It would be wrong to say Paul was ranking these speaking gifts in order of importance.  We’ve established that the best, or greater, gift is always whichever one is needed to accomplish God’s purposes at the time.

It is interesting to note that revelation and knowledge and prophecy and teaching are mentioned as four separate gifts.  Cessationists like to argue that the pastor, in his formal teaching of the Bible, automatically exercises all three of these.  But it would seem that Paul thought any one of them could be exercised independently of the others by lay persons who were thus gifted by the Holy Spirit.
Regardless the finer points of these four gifts, the argument Paul was making is clear: they profit the Christian because they are spoken in language that is intelligible and can be understood by any and all in the assembly.

To drive home his point, Paul appealed to two analogies – musical instruments, and foreign languages.

1 Corinthians 14:7  Even things without life, whether flute or harp, when they make a sound, unless they make a distinction in the sounds, how will it be known what is piped or played?
1 Corinthians 14:8  For if the trumpet makes an uncertain sound, who will prepare for battle?

This always reminds me of the game show, Name That Tune.  It’s pretty amazing, really, how quickly you can recognize certain songs.  In the more modern versions of the show, they also give you clues, and sometimes you can guess the song without even hearing a single note.  Lame!

Musical instruments must make distinct sounds in order for you to understand the song being played.

A military trumpet must make distinct sounds if you are to understand the order being given.

I’ve officiated at the graveside of funerals in which a military honor  guard is on hand; one of the things they do is play Taps.  It’s getting rarer to have a bugler who can actually play Taps.  The Ceremonial Bugle was introduced so that veterans’ families have a choice on how Taps will be sounded when a live bugler is not available for a military funeral.  The families may elect either a CD/cassette version or the Ceremonial Bugle.
The Ceremonial Bugle has an electronic insert that enables an individual to “symbolically” play Taps.

They really should do that for bagpipes, too!  I’ve heard some awful renditions of Amazing Grace.

1 Corinthians 14:9  So likewise you, unless you utter by the tongue words easy to understand, how will it be known what is spoken? For you will be speaking into the air.

Pardon the pun, but I think Paul was being a little ‘tongue in cheek’ when he said “you will be speaking into the air.”  They were wasting their breath.

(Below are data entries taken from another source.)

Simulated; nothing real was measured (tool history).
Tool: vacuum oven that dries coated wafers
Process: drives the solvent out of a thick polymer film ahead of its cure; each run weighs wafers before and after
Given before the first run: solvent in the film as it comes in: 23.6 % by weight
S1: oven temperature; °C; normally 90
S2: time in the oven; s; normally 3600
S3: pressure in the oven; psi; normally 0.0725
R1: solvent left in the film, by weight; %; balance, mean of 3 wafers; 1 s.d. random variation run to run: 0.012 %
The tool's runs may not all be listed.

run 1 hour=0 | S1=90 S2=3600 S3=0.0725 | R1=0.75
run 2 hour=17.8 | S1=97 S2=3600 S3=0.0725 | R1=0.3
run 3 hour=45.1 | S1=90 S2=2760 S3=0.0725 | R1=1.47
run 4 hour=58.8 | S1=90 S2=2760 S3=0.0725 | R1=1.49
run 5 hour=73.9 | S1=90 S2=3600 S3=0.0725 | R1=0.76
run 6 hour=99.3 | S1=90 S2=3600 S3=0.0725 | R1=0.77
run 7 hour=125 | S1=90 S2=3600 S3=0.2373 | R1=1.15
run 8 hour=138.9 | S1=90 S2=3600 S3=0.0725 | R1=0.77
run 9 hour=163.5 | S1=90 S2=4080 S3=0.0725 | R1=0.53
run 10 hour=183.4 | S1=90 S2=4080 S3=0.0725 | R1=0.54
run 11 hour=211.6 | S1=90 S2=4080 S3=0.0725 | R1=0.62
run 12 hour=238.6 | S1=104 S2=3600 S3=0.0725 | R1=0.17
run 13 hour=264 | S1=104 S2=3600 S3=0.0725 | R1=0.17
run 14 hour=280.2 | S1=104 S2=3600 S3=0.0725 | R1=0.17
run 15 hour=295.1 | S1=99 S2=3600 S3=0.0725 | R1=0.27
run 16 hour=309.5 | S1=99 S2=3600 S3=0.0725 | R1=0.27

1 Corinthians 14:10  There are, it may be, so many kinds of languages in the world, and none of them is without significance.
1 Corinthians 14:11  Therefore, if I do not know the meaning of the language, I shall be a foreigner to him who speaks, and he who speaks will be a foreigner to me.

If someone speaks to you in a foreign language, you cannot understand them without an interpretation.  It is frustrating and confusing.

In that same way, when someone speaks in an unknown tongue, you cannot understand them without an interpretation.  It is frustrating and confusing.

Something more needs to be said about this.  We need to be reminded that it is an analogy.  Paul was not saying tongues is a known foreign language that I have not learned but could if I wanted to.

No, he was saying that speaking in tongues publicly, without the corresponding gift of interpretation, is LIKE a foreigner speaking to me in a language I do not know.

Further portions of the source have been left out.